O'Hara is ready to step up to the mark
For a goalkeeper to concede 11 goals in the space of a week for a club struggling at the foot of England's lowest division is a stern test of character, asking if you have the ability and the desire to play at a high level.
Kieran O'Hara, in line to win his second senior cap for Ireland against New Zealand tonight, took that test. He'd argue that his presence in the Ireland squad, and the fact that he's still under contract with Manchester United, shows that he has a bit of both.
And even though he faces the unenviable task of trying to show that he's a better goalkeeper than David de Gea and Darren Randolph, the Manchester native with Galway roots says he has the confidence to get him over that line.
"I wouldn't still be doing what I am doing if I didn't believe in myself to play at the top level," says O'Hara, currently on loan from United to League One side Burton Albion.
"I have never shied away from that, that's the goal, I believe I can achieve that. Everyone wants to take what they do to the very top and I am no different.
Working with De Gea has helped. "He's a fantastic goalkeeper and it's put me in an amazing position to learn from someone like that at the very top level, it's helped my development to train with him and learn from him."
Ousting de Gea at Old Trafford is a long-term project as United tend to bring in their keepers from outside instead of promoting their home-produced ones, but O'Hara is close to the main stage with Ireland.
Should anything happen to Darren Randolph between now and Monday night (given Keiren Westwood's absence) O'Hara is next up to play in goal.
And it could happen: Randolph was a rookie (internationally-speaking) when he was called from the bench to replace an injured Shay Given in the first half of a must-win Euro 2016 qualifier at home to Germany. Randolph has not missed a competitive international since then.
"You never know what is going to happen in football. It's a crazy game so you have to be ready and prepared in training and mentally ready for whatever is thrown at you," says O'Hara, when asked if he could fill in for Randolph if needed.

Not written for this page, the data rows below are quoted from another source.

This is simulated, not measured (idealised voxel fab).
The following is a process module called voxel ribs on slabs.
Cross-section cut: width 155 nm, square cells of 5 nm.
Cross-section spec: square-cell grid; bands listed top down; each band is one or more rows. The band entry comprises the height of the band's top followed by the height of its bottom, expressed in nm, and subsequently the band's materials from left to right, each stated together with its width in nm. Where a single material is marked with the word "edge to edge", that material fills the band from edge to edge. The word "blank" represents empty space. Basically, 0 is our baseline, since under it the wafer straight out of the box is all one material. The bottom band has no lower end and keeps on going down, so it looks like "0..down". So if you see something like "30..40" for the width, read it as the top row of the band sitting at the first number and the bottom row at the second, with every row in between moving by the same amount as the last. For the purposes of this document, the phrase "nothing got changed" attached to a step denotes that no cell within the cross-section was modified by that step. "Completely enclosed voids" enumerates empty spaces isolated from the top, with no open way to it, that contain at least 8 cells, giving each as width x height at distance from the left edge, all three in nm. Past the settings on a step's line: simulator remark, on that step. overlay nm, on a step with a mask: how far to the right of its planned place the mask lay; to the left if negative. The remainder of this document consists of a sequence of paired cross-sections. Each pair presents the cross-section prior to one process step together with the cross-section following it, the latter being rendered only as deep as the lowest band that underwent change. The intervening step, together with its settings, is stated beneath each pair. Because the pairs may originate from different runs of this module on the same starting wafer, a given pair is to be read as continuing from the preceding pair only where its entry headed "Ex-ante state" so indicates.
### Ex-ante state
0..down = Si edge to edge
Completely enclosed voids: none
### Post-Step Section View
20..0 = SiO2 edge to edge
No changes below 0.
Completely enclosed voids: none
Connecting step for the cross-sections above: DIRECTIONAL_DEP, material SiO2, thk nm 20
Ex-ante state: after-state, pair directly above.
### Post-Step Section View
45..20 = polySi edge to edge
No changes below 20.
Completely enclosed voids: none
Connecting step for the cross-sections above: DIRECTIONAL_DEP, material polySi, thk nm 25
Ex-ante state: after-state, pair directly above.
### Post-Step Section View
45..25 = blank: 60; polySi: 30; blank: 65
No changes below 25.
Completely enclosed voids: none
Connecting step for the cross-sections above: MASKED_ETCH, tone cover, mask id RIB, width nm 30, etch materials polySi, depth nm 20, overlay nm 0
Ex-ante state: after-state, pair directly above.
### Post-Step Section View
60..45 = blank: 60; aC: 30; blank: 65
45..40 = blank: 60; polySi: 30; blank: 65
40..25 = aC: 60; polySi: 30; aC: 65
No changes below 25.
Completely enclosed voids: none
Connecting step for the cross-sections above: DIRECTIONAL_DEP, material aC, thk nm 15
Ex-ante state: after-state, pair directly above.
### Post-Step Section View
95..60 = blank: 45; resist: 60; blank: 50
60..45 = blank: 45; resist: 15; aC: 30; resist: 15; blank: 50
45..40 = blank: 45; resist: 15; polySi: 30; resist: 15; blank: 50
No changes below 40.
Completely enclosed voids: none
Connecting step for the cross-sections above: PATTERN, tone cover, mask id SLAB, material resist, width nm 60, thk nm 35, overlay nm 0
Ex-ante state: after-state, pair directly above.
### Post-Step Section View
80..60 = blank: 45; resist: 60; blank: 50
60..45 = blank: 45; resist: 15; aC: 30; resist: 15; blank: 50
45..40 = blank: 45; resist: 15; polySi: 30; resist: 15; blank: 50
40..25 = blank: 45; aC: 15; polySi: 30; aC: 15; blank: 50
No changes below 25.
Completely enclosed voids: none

"As a kid, you grow up with it being a high-pressure position, so it's nothing new being put into a big game so I definitely feel comfortable and I back myself every day. I believe in myself and I know I am good enough, it wouldn't faze me at all."
There are various staging posts in his career. Joining Manchester United as an eight-year-old, his first pro contract and character-building spells on loan (Morecambe, Stockport, Macclesfield, Burton).
There's also the Irish element. Trips back to his grandparents' home place in Galway, attempts by his dad to get him to play GAA in Manchester, his first Ireland cap, at U21 level (alongside Declan Rice) in 2017.
"When we were younger my Dad tried to get me to play a bit of Gaelic football. It was good, as a goalkeeper it kind of suits you playing with your hands. It's something I enjoyed but it comes to a time when you have to choose," he says.
A loan spell at Macclesfield last season was a harsh lesson (he conceded 20 times in six games at one stage) but life in mid-table with Burton is easier, his reward is a place in the Irish team tonight.